Initially I had almost 3 million data points and 140 features. I aimed to get to a smaller size of dataset with less than 50 features to process my next step.
<class 'pandas.core.frame.DataFrame'> RangeIndex: 2925493 entries, 0 to 2925492 Columns: 141 entries, id to debt_settlement_flag dtypes: float64(106), object(35) memory usage: 3.1+ GB '''
After doing data cleaning, EDA and feature engineering, I was able to cut down to 246,000 data points with 28 features. Here’s what I did:
-
drop the columns have missing values more than 30 % -> cut down to 104 features
-
check the Loan Dictionary for each columns definition and decided to drop or not -> cut down to 51 features
-
delete the row with missing values -> n size : 2925493 to 2657654
-
filter by Loan Status(target) as "Fully Paid" and "Charged Off" only. Discard the rest of loan status -> n size : 2657654 to 1711571
-
made a histogram on loan issued date and found out most of the records are between 2017 to 2020 (vs original issued date range was 2007 to 2020.) I assumed Lending Club is getting popular overtime, and I tend not to look into the loan data around 2008 financial crisis since the situation was different, so I only took recent 3 years loan data : 2018 Jan to 2020 Sep -> n : 246004
-
drop financial institution features as interest rate, grade, sub grade, fico score since these are likely created by financial professionals and I’d like to see my model perform without it first. Later I might add it back to see if it will improve my model since they are good predictors.
-
the relationship between feature "employment length' and target "Loan Status". Borrowers with 10+ year employment length tend to pay back their loan the most. On the other hand, it's also the majority group who charged off the loan.
-
create dummies for Catergorical features and applied feature engineer on "address state" - break into 4 major US regions instead of each state.
-
made a pairplot to observe the trend on numeric features.
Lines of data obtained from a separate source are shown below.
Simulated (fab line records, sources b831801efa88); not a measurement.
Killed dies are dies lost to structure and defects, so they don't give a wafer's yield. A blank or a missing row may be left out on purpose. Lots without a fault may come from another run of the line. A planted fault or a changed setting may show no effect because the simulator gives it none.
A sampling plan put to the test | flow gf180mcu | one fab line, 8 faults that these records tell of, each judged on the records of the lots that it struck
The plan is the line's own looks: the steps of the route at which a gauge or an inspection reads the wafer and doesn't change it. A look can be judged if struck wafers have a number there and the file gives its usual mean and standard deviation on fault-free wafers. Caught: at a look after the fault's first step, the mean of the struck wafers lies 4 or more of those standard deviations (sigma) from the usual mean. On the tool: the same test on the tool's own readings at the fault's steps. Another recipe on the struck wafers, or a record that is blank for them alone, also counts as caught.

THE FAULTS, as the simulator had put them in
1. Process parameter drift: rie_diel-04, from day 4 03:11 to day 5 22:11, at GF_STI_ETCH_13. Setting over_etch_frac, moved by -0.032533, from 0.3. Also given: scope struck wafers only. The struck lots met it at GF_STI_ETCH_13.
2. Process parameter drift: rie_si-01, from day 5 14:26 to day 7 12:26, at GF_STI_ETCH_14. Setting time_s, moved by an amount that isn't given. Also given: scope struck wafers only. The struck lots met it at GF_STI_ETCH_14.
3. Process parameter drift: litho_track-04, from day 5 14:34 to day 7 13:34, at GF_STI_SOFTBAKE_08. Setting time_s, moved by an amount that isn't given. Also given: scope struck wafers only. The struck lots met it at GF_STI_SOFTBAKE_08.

I ran a simple Logistic Regression as my baseline model. In my project, I assume banks don't want to lend out money to borrowers who can’t pay back, so I will focus more on Recall than Precision. However, my baseline model Recall is only 0.02, but I’ll improve on my next model. Baseline model F1 score is 0.042. Test AUC: 0.626. See the following for Classification Report and Confusion Matrix:
As I making “Charged Off” on loan as positive class (1) and “Fully Paid” as negative class (0), the ratio is imbalance (2:8), so I added Weighted Class for Oversampling method to balance it. The scores improved: Recall increased to 0.53, F1 score is 0.42. Test AUC: 0.626. See the following for Classification Report and Confusion Matrix:
I plan to use Random Forest and XGBoost for more modeling.